Along the RG branch, the corotation radius increases a lot as a result of the decrease of the surface rotation rate. The corotation radii are shifted downwards when the initial rotation rate increases, as was the case during the MS phase.
The initial distances between the planet and the star considered in this work are clearly above the corotation radius during the MS phase, will cross it, and thus become inferior to it during the red giant branch. Since the rotation of the star is modified because of the tidal interaction, we shall have to see how the corotation radius changes as a result of this interaction (see Sect. 4.3).
3.3. Impact of rotation on the structure and the evolution of the star
Fig. 2
Evolutionary tracks in the HertzsprungRussell diagram for rotating models of 1.5, 1.7, 2.0, and 2.5 M_{⊙}. The solid and dashed lines indicate models with Ω_{ini}/ Ω_{crit} = 0.1 and 0.5, respectively. 

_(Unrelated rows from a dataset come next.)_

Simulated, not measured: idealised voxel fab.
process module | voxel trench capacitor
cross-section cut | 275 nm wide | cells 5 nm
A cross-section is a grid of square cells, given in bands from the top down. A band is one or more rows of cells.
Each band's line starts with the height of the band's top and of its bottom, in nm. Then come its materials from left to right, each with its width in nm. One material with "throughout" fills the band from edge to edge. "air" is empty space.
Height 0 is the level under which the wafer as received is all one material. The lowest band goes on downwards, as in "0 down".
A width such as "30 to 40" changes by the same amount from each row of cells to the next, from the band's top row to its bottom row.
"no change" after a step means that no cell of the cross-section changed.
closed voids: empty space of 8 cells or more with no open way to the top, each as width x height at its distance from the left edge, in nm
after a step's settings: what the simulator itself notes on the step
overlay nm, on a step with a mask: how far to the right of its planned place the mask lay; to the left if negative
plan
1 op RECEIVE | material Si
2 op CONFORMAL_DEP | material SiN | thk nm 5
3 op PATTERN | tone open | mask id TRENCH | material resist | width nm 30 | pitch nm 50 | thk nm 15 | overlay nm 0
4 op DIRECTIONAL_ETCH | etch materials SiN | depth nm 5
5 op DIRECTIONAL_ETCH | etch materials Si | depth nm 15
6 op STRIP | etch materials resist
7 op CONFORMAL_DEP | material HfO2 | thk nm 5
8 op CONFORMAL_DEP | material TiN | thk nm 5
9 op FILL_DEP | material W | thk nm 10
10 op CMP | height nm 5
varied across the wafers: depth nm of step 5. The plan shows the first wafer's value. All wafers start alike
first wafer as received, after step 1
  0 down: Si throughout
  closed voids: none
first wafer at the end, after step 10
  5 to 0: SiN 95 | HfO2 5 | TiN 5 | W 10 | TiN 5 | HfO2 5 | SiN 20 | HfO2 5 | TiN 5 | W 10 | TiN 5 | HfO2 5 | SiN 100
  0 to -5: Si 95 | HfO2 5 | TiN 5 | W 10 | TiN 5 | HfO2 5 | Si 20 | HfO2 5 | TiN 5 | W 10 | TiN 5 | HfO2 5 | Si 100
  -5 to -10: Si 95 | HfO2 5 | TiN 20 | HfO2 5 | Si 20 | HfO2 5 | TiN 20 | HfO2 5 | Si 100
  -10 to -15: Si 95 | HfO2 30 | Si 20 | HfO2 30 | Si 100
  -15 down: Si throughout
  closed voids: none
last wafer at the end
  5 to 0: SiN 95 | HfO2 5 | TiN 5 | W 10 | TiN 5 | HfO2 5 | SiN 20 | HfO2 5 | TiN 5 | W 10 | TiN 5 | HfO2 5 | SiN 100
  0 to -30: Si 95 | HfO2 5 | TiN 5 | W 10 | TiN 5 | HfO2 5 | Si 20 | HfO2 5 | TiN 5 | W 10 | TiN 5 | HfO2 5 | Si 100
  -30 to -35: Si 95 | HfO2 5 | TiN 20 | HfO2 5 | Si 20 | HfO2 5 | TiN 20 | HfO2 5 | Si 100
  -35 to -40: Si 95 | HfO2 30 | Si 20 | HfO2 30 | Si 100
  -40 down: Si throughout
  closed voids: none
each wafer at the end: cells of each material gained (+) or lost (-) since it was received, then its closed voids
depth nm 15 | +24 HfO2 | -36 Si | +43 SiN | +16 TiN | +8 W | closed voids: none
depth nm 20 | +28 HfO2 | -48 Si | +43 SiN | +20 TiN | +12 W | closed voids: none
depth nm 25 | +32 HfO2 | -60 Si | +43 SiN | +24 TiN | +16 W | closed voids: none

In Fig. 2, the evolutionary tracks in the HR diagram of our stellar models are shown. Differences between rotating models for a given mass appear mainly during the MS phase and during the crossing of the HR gap. Faster rotating models are overluminous at a given mass and the MS phase extends to lower effective temperatures. The widening of the MS is mainly due to the increase of the convective core that is related to the transport by rotational mixing of fresh hydrogen fuel in the central layers. The impact on the luminosity results from both the increase of the convective core and the transport of helium and other Hburning products into the radiative zone (e.g. Eggenberger et al. 2010; Maeder & Meynet 2012). The increase of the convective core also leads to an increase of the MS lifetime. Typically, faster rotating models will reach a given luminosity along the RG branch at an older age than the slower rotating models.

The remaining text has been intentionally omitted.